7 Replies Latest reply on Feb 24, 2011 8:07 PM by Otterz

    Detecting device resets



      Is it possible to detect if the display driver has been reset? The scenario is that I am using windows 7, with TDR enabled (and I do not want to rely on that being changed). In my app, I would like to know if windows reset the device.

      What I am observing is that if TDR occurs, the long running batch of kernels gets killed, the device reset, event.wait() then returned CL_SUCCESS for the killed batch of kernels, and my app merrily goes on submitting more NDRange Kernels (with enqueue returning no error), and the subsequent event.waits() all returning no errors.

      But when I reach the point that I want call queue.finish()/flush(), it will hang indefinitely.

      Looking at the API I am not seeing the correct way to cause the program to abort in the event that a batch of kernels gets killed.

      I have tried registering a callback when creating the context, but that callback does not seem to be called (or perhaps I coded it incorrectly)

      void CL_CALLBACK contextCallback(const char *errinfo, // Pointer to an error string const void *private_info, // Binary data .. not sure how to use it size_t cb, // amount of above data void *user_data){ // User supplied data??? std::cout << "Context callback called with error message:" << std::endl << errinfo << std::endl; exit(EXIT_FAILURE); } cl::Context context( CL_DEVICE_TYPE_GPU, // Create context for a CPU cprops, NULL, &contextCallback, &err); checkErr(err, "Context::Context()");

        • Detecting device resets


          As per my experience programs does not hang when TDR time out happens. The hangs are generally because of some error.

          Also you will need to call clFinish after every kernel to find out which kernel exceeds TDR limit. clEnqueueNDRangeKernel does not guarantee the completion of kernel it just enqueues it in the commandqueue. 

          When TDR Happens you get a system message saying Driver was restarted. You can set the TDR value as per your needs so that your kernel doesnot timeout in normal execution.

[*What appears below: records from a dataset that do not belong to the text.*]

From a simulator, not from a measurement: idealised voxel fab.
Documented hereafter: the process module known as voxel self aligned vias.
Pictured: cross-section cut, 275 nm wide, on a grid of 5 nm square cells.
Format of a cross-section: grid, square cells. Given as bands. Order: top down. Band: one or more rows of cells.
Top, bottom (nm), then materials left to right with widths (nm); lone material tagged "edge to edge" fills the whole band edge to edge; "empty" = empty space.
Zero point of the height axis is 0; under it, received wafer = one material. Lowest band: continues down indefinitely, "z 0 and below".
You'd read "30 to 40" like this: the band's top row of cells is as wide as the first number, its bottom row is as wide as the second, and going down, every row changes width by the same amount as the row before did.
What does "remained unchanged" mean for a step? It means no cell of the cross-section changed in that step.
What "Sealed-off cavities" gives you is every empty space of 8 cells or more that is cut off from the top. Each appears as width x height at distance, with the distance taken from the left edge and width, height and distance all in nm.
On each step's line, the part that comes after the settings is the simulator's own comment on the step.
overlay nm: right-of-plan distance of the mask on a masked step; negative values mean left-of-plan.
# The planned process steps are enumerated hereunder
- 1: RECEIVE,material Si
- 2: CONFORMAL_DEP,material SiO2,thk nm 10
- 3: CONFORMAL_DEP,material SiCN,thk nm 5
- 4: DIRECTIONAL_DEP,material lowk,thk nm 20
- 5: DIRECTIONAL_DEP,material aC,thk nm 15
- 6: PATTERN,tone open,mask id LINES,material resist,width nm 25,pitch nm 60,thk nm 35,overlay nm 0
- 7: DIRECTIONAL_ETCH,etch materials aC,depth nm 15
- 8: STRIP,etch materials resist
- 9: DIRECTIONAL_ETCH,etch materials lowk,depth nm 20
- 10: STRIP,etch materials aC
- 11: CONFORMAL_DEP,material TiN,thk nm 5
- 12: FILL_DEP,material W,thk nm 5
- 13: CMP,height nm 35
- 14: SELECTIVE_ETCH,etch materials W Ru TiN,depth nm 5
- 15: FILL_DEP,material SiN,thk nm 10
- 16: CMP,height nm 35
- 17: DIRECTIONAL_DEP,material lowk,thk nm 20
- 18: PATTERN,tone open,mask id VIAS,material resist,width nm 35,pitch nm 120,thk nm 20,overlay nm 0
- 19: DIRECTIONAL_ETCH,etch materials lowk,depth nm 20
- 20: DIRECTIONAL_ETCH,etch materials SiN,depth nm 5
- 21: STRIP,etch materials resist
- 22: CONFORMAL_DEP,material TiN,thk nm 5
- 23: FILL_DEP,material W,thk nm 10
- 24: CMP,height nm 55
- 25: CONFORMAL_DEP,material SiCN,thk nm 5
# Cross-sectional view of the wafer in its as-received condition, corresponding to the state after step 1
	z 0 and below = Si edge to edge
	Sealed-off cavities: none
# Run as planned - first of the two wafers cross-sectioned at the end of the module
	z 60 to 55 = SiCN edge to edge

            • Detecting device resets

              The program does not hang when the TDR happens, the program hangs later when queue.finish() is called.


              What bothers me is I can do this:


              enqueueNDRange( ..., &my_event)


              more openCL stuff



              And IF, the above NDRange kernel causes a TDR reset, my_event.wait() still returns CL_COMPLETE. When in fact, the kernel did NOT complete - it was killed by the OS.

              But when I call queue.finish(), that is when I will hang.